US Commerce Department data on Tuesday had revealed that US homebuilding sharply turned south in September with building permits for new homes plunging to a fresh one-year low, as a lingering shortage in raw materials and labours appeared to be taking a greater-than-anticipated toll on the economy, vindicating analysts’ belief that US economic growth had slowed sharply on Q3, 2021.
More importantly, the US Commerce Department’s report also had unfurled that the gap between volume of houses having completed and still under-construction, had widened to a record peak last month, suggesting an utterly strained supply chain coupled with a worker shortage and a flare-up in inflation indicators had bottlenecked developers’ investments on new homes.
In tandem, US mortgage buyer Freddie Mac said that its 30-year fixed home loans edged 0.06 per cent higher to 3.05 per cent as of last week, while 15-year fixed mortgages were hovering at 2.3 per cent, up 0.07 per cent compared to a week earlier, as a rapid upsurge in inflationary pressure had spurred up prospects of a rate-hike as early as by mid- to late-2022.
US homebuilding stumbles last month
According to US commerce Department data, US housing started were slumped by 1.6 per cent to an annualized rate of 1.555 units last month on an adjusted basis, hitting a fresh six-month low, while August US housing starts were revised lower to an annual rate of 1.580 units from an initial estimate of 1.615 million homes.

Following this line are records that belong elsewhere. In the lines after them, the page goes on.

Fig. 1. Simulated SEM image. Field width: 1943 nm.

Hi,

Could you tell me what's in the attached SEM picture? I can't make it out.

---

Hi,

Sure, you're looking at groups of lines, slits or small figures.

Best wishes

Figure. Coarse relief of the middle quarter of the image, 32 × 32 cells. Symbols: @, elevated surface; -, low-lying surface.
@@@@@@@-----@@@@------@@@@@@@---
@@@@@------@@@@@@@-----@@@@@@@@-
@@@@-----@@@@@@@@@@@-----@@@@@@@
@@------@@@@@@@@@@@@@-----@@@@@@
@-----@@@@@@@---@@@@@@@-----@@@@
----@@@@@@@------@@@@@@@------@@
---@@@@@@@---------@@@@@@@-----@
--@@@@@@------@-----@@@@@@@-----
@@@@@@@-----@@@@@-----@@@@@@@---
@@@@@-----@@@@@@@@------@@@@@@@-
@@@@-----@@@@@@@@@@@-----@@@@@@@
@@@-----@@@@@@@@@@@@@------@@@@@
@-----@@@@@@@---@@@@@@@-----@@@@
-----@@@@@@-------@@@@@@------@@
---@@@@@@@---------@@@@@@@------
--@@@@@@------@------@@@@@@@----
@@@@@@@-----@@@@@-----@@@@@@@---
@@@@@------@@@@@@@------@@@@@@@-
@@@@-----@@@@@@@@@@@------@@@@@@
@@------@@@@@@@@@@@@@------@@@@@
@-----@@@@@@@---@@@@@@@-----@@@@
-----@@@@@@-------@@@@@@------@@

Aside from that, building permits pummelled 7.7 per cent in September, but, US single family building permits indented marginally by 0.9 per cent. In tandem, US single family housing starts, the most lucrative item in US homebuilding industry, remained unchanged, while multi-family housing starts fell by as much as 5.0 per cent.
Meanwhile, voicing a cautiously optimistic tone, a chief US economist at High Frequency Economics in White Plains, New York, Rubeela Farooqi said, “Momentum in demand still appears to be positive. But supply is struggling to catch up given higher input costs and shortages that remain headwinds for builders”.